TORONTO — In what analysts believe may be a prelude to taking the Loblaw Cos. private, George Weston Ltd. here last week said it has agreed to sell its U.S. bakery divisions to Grupo Bimbo for $2.5 billion (U.S.).
Weston earlier this month completed the sale of its Canadian dairy business to Saputo, raising nearly $400 million. Analysts speculated the newly assembled war chest could go toward buying the 38% of Loblaw that Weston does not already own, and/or making acquisitions of supermarkets to strengthen the struggling Canadian grocery giant.
Weston in a statement last week said it would use the cash “wisely and at the appropriate time.”
Perry Caicco, an analyst at CIBC World Markets, Toronto, said in a research report that speculation over taking Loblaw private was “not unfounded,” but said a public buyout could come down to a “game of chicken” between what Loblaw shareholders may demand and what Weston could afford.
Loblaw's common stock has climbed by more than 12% since Weston acknowledged it was in talks to sell the bakery business earlier this month.
Taking Loblaw private would allow Weston to realize a greater share of the benefits if the lengthy turnaround now under way at Loblaw bears fruit, Caicco said. Empire Cos., the parent company of Loblaw rival Sobeys, pulled off a similar trick — albeit on a smaller scale — in 2007, buying 28% of the company following a costly systems and processes upgrade.
Galen Weston, president and chairman of George Weston Ltd. and also executive chairman of Loblaw, reportedly brought up the potential of using the cash to buy competitors, particularly if and when worsening economic conditions catch up to them. “In such circumstances, cash would be more than king,” Weston was quoted as saying in a Dow Jones report late last week.

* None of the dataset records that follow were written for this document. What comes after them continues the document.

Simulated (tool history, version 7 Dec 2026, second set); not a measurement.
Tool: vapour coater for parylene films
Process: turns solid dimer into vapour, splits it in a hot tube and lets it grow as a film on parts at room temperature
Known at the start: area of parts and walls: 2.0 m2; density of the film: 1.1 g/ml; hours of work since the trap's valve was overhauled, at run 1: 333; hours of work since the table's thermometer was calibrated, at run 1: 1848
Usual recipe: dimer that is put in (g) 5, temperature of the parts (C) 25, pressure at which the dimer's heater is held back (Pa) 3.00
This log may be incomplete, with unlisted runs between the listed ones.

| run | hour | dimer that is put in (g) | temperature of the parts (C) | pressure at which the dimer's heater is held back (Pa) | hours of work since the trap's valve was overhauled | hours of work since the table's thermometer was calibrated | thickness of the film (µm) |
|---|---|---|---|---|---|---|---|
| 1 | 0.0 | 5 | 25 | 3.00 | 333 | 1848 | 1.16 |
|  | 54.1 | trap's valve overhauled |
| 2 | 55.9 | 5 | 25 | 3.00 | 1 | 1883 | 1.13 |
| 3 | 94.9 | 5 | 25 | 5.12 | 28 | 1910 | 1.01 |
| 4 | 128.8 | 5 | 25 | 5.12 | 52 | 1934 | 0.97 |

Potential candidates for acquisition in Canada include Safeway Canada, controlled by the Pleasanton, Calif.-based retailer, and Overwaitea Food Group, based in British Columbia, analysts have speculated.
Weston is the largest U.S. baker, with brands including Arnold, Brownberry, Entenmann's, Freihofer's, Stroehmann and Thomas'. The deal to sell those units to Mexico City-based Grupo Bimbo is scheduled to close in the first quarter.